Thursday, December 17, 2015

Remove Duplicate Letters [LeetCode]

Problem Description
Given a string which contains only lowercase letters, remove duplicate letters so that every letter appear once and only once. You must make sure your result is the smallest in lexicographical order among all possible results.
Example:
Given "bcabc"
Return "abc"
Given "cbacdcbc"
Return "acdb"
Credits:
Special thanks to @dietpepsi for adding this problem and creating all test cases.
Solutions
In my personal opinion, this problem is kinda interesting.

I. Simple Solution - O(kN) 
(Where k is the total number of distinct characters, N is length of the original string)

My first question after reading the problem description is that: What is the first character of the possible result? Can I determine it?

Yes, we can determine by an observation. If we call totalChars is the total number of distinct characters in the string. Then the required result must have a length of totalChars.  

Furthermore, its first character must be the smallest among all possible candidates. So what is a possible candidate? We easily see that a character is able to be the first character in a possible result string must have (totalChars - 1) distinct characters staying behind it in the original string.

For example, given s="bcabc", there are possible results "bca", "cab", "abc". We see that b=s[0] has 2 = totalChars-1 distinct characters behind it "a", "c". Similarly with c=s[1] and a=s[2]. Among these 3 possible candidates,  a=s[2] is the smallest. If there are 2 possible candidates with the same character, we just pick the one with smaller position.
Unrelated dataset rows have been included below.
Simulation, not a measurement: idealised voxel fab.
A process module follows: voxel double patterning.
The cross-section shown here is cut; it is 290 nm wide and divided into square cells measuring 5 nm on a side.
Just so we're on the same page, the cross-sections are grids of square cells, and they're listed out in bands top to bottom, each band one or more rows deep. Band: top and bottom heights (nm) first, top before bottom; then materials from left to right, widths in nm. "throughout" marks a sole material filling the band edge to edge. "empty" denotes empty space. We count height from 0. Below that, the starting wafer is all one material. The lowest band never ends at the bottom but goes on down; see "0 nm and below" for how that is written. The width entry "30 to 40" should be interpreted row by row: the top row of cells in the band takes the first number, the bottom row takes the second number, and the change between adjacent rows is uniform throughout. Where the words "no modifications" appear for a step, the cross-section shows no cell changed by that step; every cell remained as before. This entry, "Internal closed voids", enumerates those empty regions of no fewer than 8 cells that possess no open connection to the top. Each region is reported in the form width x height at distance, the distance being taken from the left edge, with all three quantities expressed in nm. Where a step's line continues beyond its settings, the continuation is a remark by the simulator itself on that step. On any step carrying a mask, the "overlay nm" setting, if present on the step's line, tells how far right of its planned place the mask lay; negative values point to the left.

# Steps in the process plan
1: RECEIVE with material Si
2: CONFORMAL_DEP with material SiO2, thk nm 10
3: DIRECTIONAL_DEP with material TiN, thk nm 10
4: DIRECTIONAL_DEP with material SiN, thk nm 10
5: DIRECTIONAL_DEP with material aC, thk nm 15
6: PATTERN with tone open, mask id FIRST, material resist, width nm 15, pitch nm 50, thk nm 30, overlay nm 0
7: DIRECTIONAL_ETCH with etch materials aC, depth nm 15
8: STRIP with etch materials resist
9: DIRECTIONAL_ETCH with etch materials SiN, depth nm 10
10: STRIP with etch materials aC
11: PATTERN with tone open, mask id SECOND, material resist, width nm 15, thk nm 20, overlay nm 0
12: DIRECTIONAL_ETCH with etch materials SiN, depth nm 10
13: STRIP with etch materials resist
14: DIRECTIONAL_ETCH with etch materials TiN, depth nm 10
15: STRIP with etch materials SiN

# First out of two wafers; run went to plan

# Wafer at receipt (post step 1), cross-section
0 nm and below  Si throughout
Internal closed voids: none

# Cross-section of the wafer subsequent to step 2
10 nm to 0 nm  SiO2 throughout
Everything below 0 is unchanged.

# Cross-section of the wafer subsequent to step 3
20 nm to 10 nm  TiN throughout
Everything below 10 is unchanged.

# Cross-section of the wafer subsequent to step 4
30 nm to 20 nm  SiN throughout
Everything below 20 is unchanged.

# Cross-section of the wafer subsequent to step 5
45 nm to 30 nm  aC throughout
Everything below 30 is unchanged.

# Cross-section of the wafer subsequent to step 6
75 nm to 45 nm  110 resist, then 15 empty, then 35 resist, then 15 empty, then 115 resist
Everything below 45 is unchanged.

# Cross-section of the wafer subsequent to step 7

Now after getting the first character of the result, what we do next? We can eliminate that character from the original string (by marking it as assigned). Then we repeat the process for the rest of characters!

Below is the java code.
public class Solution {

    public int ASSIGNED = -1;
    public int UNTOUCHED = 0;
    public int TOUCHED = 1;
    public char LARGE_CHAR = (char) 127;
    public String removeDuplicateLetters(String s){
        int n = s.length();
        if(n == 0) return s;
        
        //We use 128 is to avoid substraction
        //if we use 26, we have to substract 'a' from a char
        int[] status = new int[128];
        
        char c, smallestChar;
        int totalChars = 0;
        
        for(int i=0; i<n; i++){
            c = s.charAt(i);
            if(status[c] == UNTOUCHED) totalChars++;
            status[c] = TOUCHED;
        }
        
        StringBuilder bd = new StringBuilder();
        int tt = -1; //temp variable
        int last = -1; //last position of char that was assigned
        
        for(int i=totalChars; i>0; i--){
            smallestChar = LARGE_CHAR;
            totalChars = 0;
            
            //reset the status array
            for(int j='a'; j<='z'; j++) 
                if (status[j] == TOUCHED) status[j] = UNTOUCHED;
            
            //choose the smallest candiate by running backward
            for(int j=n-1; j>last; j--){
                c = s.charAt(j);
                if(status[c] == ASSIGNED) continue;
                if(status[c] == UNTOUCHED)totalChars++;
                
                if(totalChars == i) {
                    if(c <= smallestChar){
                        smallestChar = c;
                        tt = j;
                    }
                }
                status[c] = TOUCHED;
            }
            
            status[smallestChar] = ASSIGNED; //marked as assigned
            last = tt;
            bd.append(smallestChar);
        }
        
        return bd.toString();
    }
}
II. Better Solution - O(hN)
(Where h is a number between 1 and the total number of distinct characters)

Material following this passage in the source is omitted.